THEATRE/TELEVISION
Hamlet and Spamlet
KENNETH HURREN
It is a rare generation that lacks its very own Hamlet to take lovingly to its heart, forsaking all others till age do them part. For this one, 'tis a consummation devoutly to be wished — if only that we may be spared the importunings of so many undesirable suitors. I have long had a hunch, almost verging upon a conviction, that the man we're looking for, and will eventually find, is Ronald Pickup; but my fancy lacks the confirmation of a performance, and Lord Olivier, who has him on the National Theatre books, has given no sign of contemplating a revival of Hamlet to provide it.
Meanwhile, the front-runner in the contemporary Elsinore stakes is Ian McKellen who, at thirty, is precisely the right age for the part (if the gravedigger's memory is to be relied upon), but looks younger (which 'is useful, considering Shakespeare's preoccupation, elsewhere in the play, with his blighted youth), and clearly has years yet in which to polish further a personation that is already very fine. He got to London's Cambridge Theatre last week in the Prospect production of Hamlet, a three-and-three-quarter-hour version in which he loses his authoritative command of the character only in the very late stages. Elsewhere, his compelling consistency and fluidity is the more remarkable in that he is encumbered with the traditional Second Quarto order of soliloquies: it's a curious point that so many producers still eschew the First Quarto sequence (which puts the vacillating "To be or not to be" where it belongs, preceding rather than following the decisive "the play's the thing/Wherein I'll catch the conscience of the king "). Sunday's television production also stuck to the erratic alternative, but, frankly, it would have taken a great deal more than a rearrangement of scenes to salvage much from that one.

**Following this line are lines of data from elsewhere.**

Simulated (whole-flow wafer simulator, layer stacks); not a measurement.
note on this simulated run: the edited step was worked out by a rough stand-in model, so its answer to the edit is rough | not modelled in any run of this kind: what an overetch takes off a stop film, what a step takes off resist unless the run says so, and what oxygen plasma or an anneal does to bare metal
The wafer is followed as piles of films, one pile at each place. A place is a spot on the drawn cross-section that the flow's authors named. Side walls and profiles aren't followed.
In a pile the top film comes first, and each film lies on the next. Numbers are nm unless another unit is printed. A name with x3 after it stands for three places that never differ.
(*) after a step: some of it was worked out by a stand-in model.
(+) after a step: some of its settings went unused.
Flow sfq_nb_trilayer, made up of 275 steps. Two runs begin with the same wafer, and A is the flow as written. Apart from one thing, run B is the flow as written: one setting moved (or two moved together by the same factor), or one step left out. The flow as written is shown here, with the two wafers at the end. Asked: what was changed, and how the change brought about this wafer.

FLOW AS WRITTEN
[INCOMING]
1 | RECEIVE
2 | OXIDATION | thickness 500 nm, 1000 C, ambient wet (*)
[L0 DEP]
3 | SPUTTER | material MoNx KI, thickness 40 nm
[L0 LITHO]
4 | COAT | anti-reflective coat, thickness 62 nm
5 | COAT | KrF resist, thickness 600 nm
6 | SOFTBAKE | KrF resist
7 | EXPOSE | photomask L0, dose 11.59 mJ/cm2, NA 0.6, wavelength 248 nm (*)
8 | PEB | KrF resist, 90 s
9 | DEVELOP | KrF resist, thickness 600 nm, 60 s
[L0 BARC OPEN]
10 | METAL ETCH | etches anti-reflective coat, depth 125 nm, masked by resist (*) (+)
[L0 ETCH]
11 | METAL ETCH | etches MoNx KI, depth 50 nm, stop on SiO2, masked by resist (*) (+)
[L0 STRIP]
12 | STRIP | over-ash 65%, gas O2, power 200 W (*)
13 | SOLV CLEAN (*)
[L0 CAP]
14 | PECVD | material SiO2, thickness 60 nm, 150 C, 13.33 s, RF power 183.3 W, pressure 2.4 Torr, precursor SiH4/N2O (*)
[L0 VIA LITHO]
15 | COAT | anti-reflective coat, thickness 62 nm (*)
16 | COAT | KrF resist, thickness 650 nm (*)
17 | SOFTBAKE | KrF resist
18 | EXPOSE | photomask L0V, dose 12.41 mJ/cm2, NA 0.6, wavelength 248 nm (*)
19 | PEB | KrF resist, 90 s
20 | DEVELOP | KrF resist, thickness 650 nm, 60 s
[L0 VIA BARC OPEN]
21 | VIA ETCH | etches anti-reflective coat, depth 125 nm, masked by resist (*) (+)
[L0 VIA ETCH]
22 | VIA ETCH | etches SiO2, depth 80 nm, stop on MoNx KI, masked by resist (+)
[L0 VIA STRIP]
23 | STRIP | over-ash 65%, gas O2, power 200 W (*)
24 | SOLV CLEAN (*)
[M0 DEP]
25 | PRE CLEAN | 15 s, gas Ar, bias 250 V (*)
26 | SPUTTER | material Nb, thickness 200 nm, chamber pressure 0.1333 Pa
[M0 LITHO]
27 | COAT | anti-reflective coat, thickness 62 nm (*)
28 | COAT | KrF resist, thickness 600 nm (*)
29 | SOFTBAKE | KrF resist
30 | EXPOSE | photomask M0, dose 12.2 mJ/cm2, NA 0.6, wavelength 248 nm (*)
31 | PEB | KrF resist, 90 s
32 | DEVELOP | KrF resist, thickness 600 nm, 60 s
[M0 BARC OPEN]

McKellen in all other respects, let me say at once, casts off all the deadly traditions of the eighteenthand nineteenth-century romantics who were so taken with the prince's noble distress and sensitivity that they could only ask rather Plaintively for their audiences' indulgence of his awkward callous streak, looking for Sympathetic understanding even in the Ophelia scene (how often have you cringed in your seat at those affected catches in the thoat at "I did love thee once "?) and glossing over the sick joke about the dead Polonius. We may feel for Hamlet in his dilemmas and his grief, but there's no escaping the fact that he's the kind of man who might be inordinately amused at the funeral of a Siamese twin. McKellen sees him whole, inside and out, and I have yet to see an actor who has kept the conflicting attributes of Hamlet (a baked alaska of a character if there ever was one) so rivetingly in balance.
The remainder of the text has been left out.